Becoming a New York City Sanitation Worker


by


NARR:

Tommy Conley doesn't mind the cold weather, the smell, the heavy lifting … or the noise of the garbage truck….

(AMB)

Eight years ago, he quit his job as a paramedic and applied to become a New York City sanitation worker.

He passed the test, spent about one year on waiting list, then landed a job.

Conley says the work IS messy, but ultimately worth it.

ACT: (Tommy Conley)

"That's the price you pay for the higher pay, the higher salary. The salary I was making before wasn't enough to live in New York."

"As long as you give your body enough time to rest, it's a good paying job. I like it."

NARR: NARR:

The starting salary of a sanitation worker is $26,000 - a little more than what a beginning police officer makes. After 5 and half years of service, sanitation salaries can reach nearly $60,000.

That may be why for the past four years… 22,000 New Yorkers have sat on a waiting list … all wanting the chance to haul trash and plow snow for the largest city in America.

By law … the sanitation department must offer a new test every four years. That's why the test is being offered this summer, even though about 14,000 workers still remain on the waiting list from 2003.

Once again, the test is proving as popular as the one given to would-be police officers and fire fighters…

The city says that's because workers are attracted to the pay, the pension …AND the prestige.

ACT: (Mark Daly)

"Working for the city of New York is considered certainly a step up,

That's Mark Daly, the spokesman for city's administrative services department, which runs the sanitation worker test.

Around the country by anyone else who is a police officer, a fire fighter or sanitation worker … we're among the largest departments in the world when it comes to those three jobs… anyone who wants to work in best city to work in, applies to work in New York."

NARR:

Daly said he expects even more applicants than in 2003 ….

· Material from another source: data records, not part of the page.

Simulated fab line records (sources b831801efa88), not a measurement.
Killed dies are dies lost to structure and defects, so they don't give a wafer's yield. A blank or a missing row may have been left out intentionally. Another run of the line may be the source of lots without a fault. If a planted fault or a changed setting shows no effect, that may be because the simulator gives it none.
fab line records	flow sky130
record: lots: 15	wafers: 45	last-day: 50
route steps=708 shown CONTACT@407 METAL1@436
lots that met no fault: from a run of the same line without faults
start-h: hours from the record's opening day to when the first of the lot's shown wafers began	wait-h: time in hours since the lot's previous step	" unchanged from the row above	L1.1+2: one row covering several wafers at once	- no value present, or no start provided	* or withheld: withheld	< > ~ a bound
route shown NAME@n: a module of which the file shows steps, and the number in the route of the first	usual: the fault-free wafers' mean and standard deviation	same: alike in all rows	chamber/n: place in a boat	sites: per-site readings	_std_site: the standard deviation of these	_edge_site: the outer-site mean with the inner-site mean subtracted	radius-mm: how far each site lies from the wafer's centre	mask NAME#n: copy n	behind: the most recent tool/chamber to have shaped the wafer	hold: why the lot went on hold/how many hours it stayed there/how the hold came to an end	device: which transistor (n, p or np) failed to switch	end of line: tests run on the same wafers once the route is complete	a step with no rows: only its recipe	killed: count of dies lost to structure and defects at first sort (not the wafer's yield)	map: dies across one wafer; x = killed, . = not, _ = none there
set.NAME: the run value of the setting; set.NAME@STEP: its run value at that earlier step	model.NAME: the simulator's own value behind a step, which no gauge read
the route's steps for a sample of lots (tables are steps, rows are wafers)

Only a week and a half into the application period, the form to apply for the test had been downloaded 150,000 times from city websites.

Candidates must be at least 21 years old, have a high school diploma, and possess a commercial driver's license to operate the trucks. Applicants then sit for the three-and-a-half hour written exam. Daly says the questions are designed to measure general abilities that are needed on the job …

ACT: (:35) Mark Daly

"The questions themselves usually involve being given a scenario, or situation that a sanitation might experience and then having to answer several questions about it … It may be you're on a street, you see a problem in advancing your truck … what's the best thing to do … or what are the different types of trash.

NARR:

The applicants that score highest on the test, get the first shot at talking the next step … Daly says that's a physical exam to make sure they can do the heavy lifting …

ACT: (:30) Mark Daly

"It is designed to reflect the actual physical tasks that a sanitation worker performs when they are out in the street …picking up heavy trash cans, carrying them, throwing items in the can into the back of a sanitation truck…carrying the can back, lifting heavy weights …things like that. So people who take the written test and pass it get a description of the test before… so they can prepare themselves."

Anyone who is interested in applying to take the sanitation worker test can find out more information by visiting nyc.gov ….. or stoping by their local sanitation garage.

This is Ellen Gabler, Columbia Radio News.